(I’m going to edit this post a few times. Do not yet consider it complete.)
I get the Believer magazine as a couple of files in Dropbox, including a PDF (for reading/hightlighting in GoodReader on iPad or Preview on Mac) and an IDML export of the original InDesign file.
Some non-printing characters are find&replace-d in InDesign
Each article, hed, and footnote is clicked, Cmd-A, Cmd-E, saved as an RTF to a folder in Dropbox called Export RTFs. Filenames are important.
Each of those files is selected.
Filename is copied.
File is dragged onto an Automator script generously concocted by @waldojaquith that basically turns these gears:
— uses textutil to export from RTF to HTML
— normalizes the linebreaks with BBEdit
— tidy on the textutil util
— runs a bunch of Find&Replace for the markup texutil keeps (a bunch of spans and stuff)
— concatenates
— BBEdit opens with marked up text.
textutil -convert html -stdout "$1"
tidy --wrap 0 --drop-font-tags yes --output-html yes --show-body-only yes --drop-proprietary-attributes yes --char-encoding utf8 --logical-emphasis yes --vertical-space yes --show-warnings no -quiet; exit 0
Cmd-S to save; Cmd-V to paste the filename; Cmd-W to close;
Repeat for each file. (Yes, this should be a bash script or anything else, but given that this whole thing involves ~ 50 files and only once/month, it’s oddly meditative and quick)

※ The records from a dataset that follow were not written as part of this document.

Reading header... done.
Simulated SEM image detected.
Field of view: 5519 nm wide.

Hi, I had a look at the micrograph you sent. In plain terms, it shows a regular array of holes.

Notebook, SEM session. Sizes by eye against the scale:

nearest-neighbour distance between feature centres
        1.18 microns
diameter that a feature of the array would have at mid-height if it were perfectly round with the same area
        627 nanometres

Open all those HTML/TXT files in BBEdit at once.
A lot of regex/grep replaces in specific files and for specific errors the Applescript hasn’t yet picked up on.
Here are the those grepfors: https://gist.github.com/71f25235d290d3cb849b
That’s where I’m up to today.
– I have to read the whole PDF to look for smallcaps.
– Can’t yet batch the whole folder
– Some of those replacements in grepfor can be rolled back into the Automator
– Automator should become a python or shell script
From there, each snippet file gets read and re-read a number of times to iron out the flaws.
Once OK, I copy/paste all the parts into the database through an app called Sequel Pro, which @kissane told me about. Before that, it was all phpmyadmin, which had a habit of actually timing out. (Also, scary how hard it was to back up.)
Screenshot of Sequel Pro on a large screen.
Then some PHP stuff happens that actually generates a bunch of flat files. Scott (my predecessor) built this and it’s actually pretty amazing. He pretty much wrote an equivalent of Movable Type from scratch (this was 2004 or something!)
Recently we added CloudFront to take some load off the hosting and speed things up.
I dream of moving this to Casein or WordPress.